Summary: Barberani Winery is a family run business that was started in 1961. Their 50th anniversary was celebrated in 2011. At Barberani one gets a true sense of family, as many of the family were present to help during Bernardo Barberani’s tour of the winery and wine tasting.
As we departed the bus, Luigi and Bernardo Barberani warmly welcomed us to the winery his grandfather started in 1961. We experienced a beautiful view of an area that has been a wine region since the time of the Etruscans. The Etruscans were known to make good wines. Their wines were sweet because the sugar levels helped preserve the wine. Even in the present, the area is one of the best areas in the world to produce late harvest sweet wines. Bernardo spoke of the naturalness of the land and wines, “One sip, and your body will like it.”

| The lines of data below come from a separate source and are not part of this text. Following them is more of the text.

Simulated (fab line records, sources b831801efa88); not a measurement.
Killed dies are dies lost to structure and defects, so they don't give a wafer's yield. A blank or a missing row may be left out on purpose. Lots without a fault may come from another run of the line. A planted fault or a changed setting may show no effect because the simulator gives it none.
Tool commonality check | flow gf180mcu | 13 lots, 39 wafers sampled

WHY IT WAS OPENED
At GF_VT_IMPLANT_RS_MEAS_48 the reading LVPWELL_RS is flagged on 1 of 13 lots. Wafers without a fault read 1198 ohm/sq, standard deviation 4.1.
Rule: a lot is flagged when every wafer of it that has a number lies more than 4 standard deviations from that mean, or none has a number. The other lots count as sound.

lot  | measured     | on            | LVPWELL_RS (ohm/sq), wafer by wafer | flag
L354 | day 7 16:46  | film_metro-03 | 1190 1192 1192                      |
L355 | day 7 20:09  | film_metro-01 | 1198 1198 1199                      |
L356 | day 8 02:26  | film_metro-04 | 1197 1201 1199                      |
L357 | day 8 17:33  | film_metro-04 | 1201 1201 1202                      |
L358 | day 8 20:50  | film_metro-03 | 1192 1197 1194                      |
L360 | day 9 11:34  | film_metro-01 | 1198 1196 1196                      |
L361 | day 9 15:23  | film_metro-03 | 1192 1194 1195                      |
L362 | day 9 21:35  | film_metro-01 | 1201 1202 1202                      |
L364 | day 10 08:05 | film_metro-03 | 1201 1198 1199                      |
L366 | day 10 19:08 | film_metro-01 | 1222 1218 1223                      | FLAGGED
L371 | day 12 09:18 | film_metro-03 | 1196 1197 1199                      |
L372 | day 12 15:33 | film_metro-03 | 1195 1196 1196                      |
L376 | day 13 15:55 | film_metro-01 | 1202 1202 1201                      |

Vineyards and Olive Groves
Although resting now, vineyards grace the gently rolling landscape down to Lake Corbara that feeds to the Tiber River and eventually to Rome. For thousands of years, wine was transported to Rome and then further to Mesopotamia from this area of Umbria. The property, composed of 75 hectares has 50 acres of vineyards and olive groves. Although not officially certified, the family practices biodynamic principles in the vineyar. For example, fava beans are planted between rows of vines as a companion crop. All grapes are hand harvested. The very best grapes are hand harvested first to make the very best wines. Then the best grapes are harvested for the best wines.
There are five hectares of olive trees with about equal amounts of Leccino, Frantoio, and Moraiolo. Olives are carefully harvested and sent to a mill for pressing.
Artificial light is used in the winery and only their own water is used in the winery. Wine is produced with mostly new equipment. The winery produces an average of 350,000 bottles of wine.
The tasting room is modernistic with large plate glass windows providing views of the delightful rolling hills of Italy’s countryside. Tall three-dimensional wood sculptures in the shapes of grapevines decorate the area. Tables and chairs encourage visitors to stay awhile.
There are many different grape varieties grown in the Orvieto region. Traditional white varietal grapes include Grechetto, Trebbiano, Malvasia, Drupeggio and Verdello. The first wine tasted was a 2010 Castagnolo Orvieto Advanced Classic Dry DOC. It was produced from the five traditional Orvieto Classic grapes and a small amount of Chardonnay. The straw colored wine had floral and yellow stone fruit notes on the aroma and taste. The finish was crisp and fruity. The 2009 Foresco, Lake of Corbara Red DOC, was a blend of Sangiovese, Cabernet Sauvignon and Merlot. The blend was predominated by Sangiovese and had a ruby color with a cherry aroma and taste. Tannins on the finish ended with fruit. The 2006 Polvento Lago di Cabara DOC was a dark purple to black color with a ruby colored rim. Cherries predominated the aroma and taste while bold tannins finished with fruit.
This land for millennia produced sweet wines. The Calcaia Orvieto Advanced Classic Sweet DOC “Noble Mildew” was a blend of the five traditional Orvieto Classic grapes along with a touch of Sauvignon Blanc. The wine was a dark golden color with a floral aroma. The taste offered honeysuckle and apricot notes. The sweet finish was crisp with a lingering floral aftertaste. Bernardo said, “This is a wine you can use to seduce women and girlfriends.” We noticed that no one was dumping.
During our wine tasting, family members including Bernardo’s girlfriend, poured the wines and offered food. When Bernardo spoke about the wines, one would notice the pride the family had as they watched him adoringly.
Wine travelers often hear about family operated wineries. Barberani Winery is a showcase of a loving family that help each other create wonderful wines and a memorable experience.